The 2021 Rugby League World Cup delivered plenty of highlights across the men’s, women’s and wheelchair tournaments – and we’ve picked out the top 10.
Greece’s World Cup debut
What a moment this was.
Rugby league was banned in Greece this time last year. And just months down the line, they made history by playing at their first ever Rugby League World Cup.
The Greeks lost all three of their group games, which was expected, but this year’s tournament was about much more than winning for them.
Coach Steve Georgallis included eight players from the Greek domestic competition in his squad, with players representing the likes of Aris Eagles, Attica Rhinos and Rhodes Knights.
They can now go back to Greece and genuinely develop rugby league in the country, which they weren’t allowed to do previously. A truly remarkable story.
Another nation who made their debut at the World Cup was Brazil – in the women’s tournament.
The Amazonas are a refreshing, success story of international rugby league. Every player in their squad was born in Brazil, and they’ll be much better off for their debut World Cup.
Brazil had a samba band that supported them at the World Cup opener against England in front of an 8,000-strong crowd at Headingley – how good!
And they brought the good vibes off the pitch, too, showing us their dance moves at every chance.
Jamaica’s first-ever World Cup try
Ben Jones-Bishop made history by scoring Jamaica’s first-ever try at a World Cup. And not only that, the 34-year-old did it against the number #1 ranked team in the world in New Zealand.

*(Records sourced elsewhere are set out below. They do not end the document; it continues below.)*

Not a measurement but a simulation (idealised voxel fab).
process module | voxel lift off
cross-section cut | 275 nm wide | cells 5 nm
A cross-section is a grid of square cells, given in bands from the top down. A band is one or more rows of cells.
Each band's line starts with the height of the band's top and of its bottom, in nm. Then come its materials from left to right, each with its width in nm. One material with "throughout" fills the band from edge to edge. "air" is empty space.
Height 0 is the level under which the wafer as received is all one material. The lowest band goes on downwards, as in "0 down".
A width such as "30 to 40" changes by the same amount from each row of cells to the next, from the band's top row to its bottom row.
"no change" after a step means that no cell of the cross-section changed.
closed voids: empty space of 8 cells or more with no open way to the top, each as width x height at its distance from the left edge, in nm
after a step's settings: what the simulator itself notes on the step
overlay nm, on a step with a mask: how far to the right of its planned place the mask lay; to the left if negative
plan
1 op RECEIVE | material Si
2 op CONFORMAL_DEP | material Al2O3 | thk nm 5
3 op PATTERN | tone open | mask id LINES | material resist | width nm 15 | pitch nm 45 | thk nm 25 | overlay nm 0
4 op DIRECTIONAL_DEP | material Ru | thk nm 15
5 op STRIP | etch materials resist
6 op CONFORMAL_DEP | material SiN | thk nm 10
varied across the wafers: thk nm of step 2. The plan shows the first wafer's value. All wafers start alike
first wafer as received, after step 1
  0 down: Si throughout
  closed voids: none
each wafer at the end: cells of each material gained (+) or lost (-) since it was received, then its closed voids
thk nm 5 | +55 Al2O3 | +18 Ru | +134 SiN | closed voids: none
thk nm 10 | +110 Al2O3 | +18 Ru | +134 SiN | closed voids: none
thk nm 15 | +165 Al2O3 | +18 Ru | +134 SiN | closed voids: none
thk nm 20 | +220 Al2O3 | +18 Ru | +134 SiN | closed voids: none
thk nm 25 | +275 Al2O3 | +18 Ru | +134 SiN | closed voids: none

The Sheffield Eagles man also celebrated his 300th career appearance during the fixture at the MKM Stadium in Hull.
Jamaica were 68-0 down at the time, but that didn’t stop the celebrations as the full-back collected a kick to cross and score in the 74th minute.
The rise of Samoa
Another one for the history books as Samoa became the first-ever tier two side to make a World Cup final during the delayed 2021 tournament.
Matt Parish’s side couldn’t have opened their campaign any worse – losing 60-6 to England at Newcastle to the shock of many.
However, they went on to defeat France and Greece in the group stages before knocking out Tonga and England to reach the final against Australia.
The Noqu Masu
Fiji’s performance of the moving Noqu Masu was another highlight of the tournament, with 30,857 fans watching the hymn live across four fixtures and millions more viewing on from the edge of their seats at home.
Ahead of the tournament, forward Tui Kamikamica found it difficult to put into words just how special the Fijian hymn is and the emotions were there for all to see during the performances of it.
Siva Tau v Sipi Tau
One of the most memorable moments of the tournament came at Warrington’s Halliwell Jones Stadium during the quarter-final between Samoa and Tonga.
The two pacific nations performed their respective war dances at the same time and set up for a classic World Cup fixture as Samoa won 20-18.
The Tongan support
Are Tonga fans the most passionate in the sport? They definitely put up a good case during this year’s tournament. St Helens hosted two of their group fixtures, and the Tongan community showed their support in and around the ground during all their games – the third being held in Middlesbrough.
Tonga players were swarmed each time by supporters during their short journey from the team coach to the stadium entrances, and they certainly brought the party. NRL cult hero Fuifui Moimoi was also one of many amongst the celebrations!
Papua New Guinea are like everyone’s favorite second team, aren’t they?
I think everyone wants to see the Kumuls succeed in rugby league because we admire the passion they have for the game. Papua New Guinea and the Cook Islands are the only countries in the world where rugby league is the national sport after all.
The men’s side reached the quarter-finals, falling short to hosts England, whilst the women made it to the semi-finals.
The likes of Edwin Ipape and Elsie Albert can inspire the next generation to pick up a rugby ball.
It seemed like the nation fell in love with wheelchair rugby league this autumn. How good was it to see so many games shown live on the BBC by the way?
I was in town doing shopping the other day when I overheard two elderly men having a chat about how much they had gotten into wheelchair rugby league this World Cup. When talking about leaving a legacy, this is what we’re on about, inspiring people of all ages.
The wheelchair game has some immense athletes involved. Every player deserves all the credit they get for putting their bodies on the line because it’s brutal.
English role models
There were more eyes on the England women’s team than ever before, and they didn’t let us down.
These girls don’t get paid to play at their respective clubs, although Leeds will become the first team to do so in 2023. They play out of pure love for the game, and that love was evident in the tournament.
Emily Rudge is a proper captain. Caitlin Beevers is an exceptional athlete. Georgia Roche is a supremely talented halfback. Jodie Cunningham & Co have worked tirelessly for the women’s game to have the profile it’s now got in England.
These Lionesses deserve all the plaudits. They’ve inspired so many girls around the country that they can play rugby league.